Age of Empires, 2, and 3 coming in new Definitive Editions

Replying in the DE thread since this is about AoE3. @tomchick

Like I said, they are getting ever bolder, ever more colorful with new content. It’s for you to judge whether that’s a good burst of creativity, or wasting ideas enough for five civs on one.

Swedes & Incas are kinda obvious: an aggressive civ with a house that auto-gathers for AoE3 veterans, a defensive civ for hypothetical AoE2 converts. The US just gets loads of new stuff, like immigrant cards in place of settler cards that let you mix-n-match other civs’ abilities, two cards as each age-up bonus, decoy Quaker Guns.

Then the African update is like a full expansion, adding over a dozen maps, some very powerful minor civ allies (which the two playable African civs can choose to ally with as age-up bonuses). African Livestock Markets make you keep cattle for their unique Influence resource (for hiring natives and mercenaries), or sell them for wood and money. Ethiopians are infantry-heavy and has the biggest mortar, while Hausa fields armored knights. Hausa Universities gain XP trickles from proximity to certain other buildings, and train Griots - bards who can switch between buffing units, buildings and debuffing enemies.

They have also added the Empire Wars mode to good effect, a sped-up game where you are constantly getting more resources. (The new maps & modes are free updates.)

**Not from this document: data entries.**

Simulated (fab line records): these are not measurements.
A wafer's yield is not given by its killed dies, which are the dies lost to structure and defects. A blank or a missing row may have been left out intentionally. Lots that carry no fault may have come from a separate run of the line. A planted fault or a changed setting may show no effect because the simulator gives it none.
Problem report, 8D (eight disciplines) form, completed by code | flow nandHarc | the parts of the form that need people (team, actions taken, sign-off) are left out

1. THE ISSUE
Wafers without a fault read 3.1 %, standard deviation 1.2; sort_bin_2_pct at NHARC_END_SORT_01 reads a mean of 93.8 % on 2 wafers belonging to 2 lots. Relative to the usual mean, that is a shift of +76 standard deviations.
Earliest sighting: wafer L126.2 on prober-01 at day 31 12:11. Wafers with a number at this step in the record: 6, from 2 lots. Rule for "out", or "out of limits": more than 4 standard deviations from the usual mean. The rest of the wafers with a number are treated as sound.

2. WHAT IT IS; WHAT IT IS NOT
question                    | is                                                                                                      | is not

This month’s Mexico boasts two unique revolution options for each age starting from age3, and allows you to return to Mexico after a revolution, which means seven options for each age. They even have a special Maya revolution exclusive to the Yucatan revolution in age4. The civ is extremely versatile in age-up options and two different heroes (a general & a healer), but less flexible in its unit roster such as dirt-cheap peasants armed with hoes and pickaxes, expensive strong musketeers, and Hacienda which is a combined econ building that can raise & butcher livestock on full-auto with a card.

To be fair, AoE3 was trading in the human wave stereotype of 20th century. The AoE4 bad-ass version is closer to history - for the majority of the gunpowder period, Russian soldiers were known for their toughness.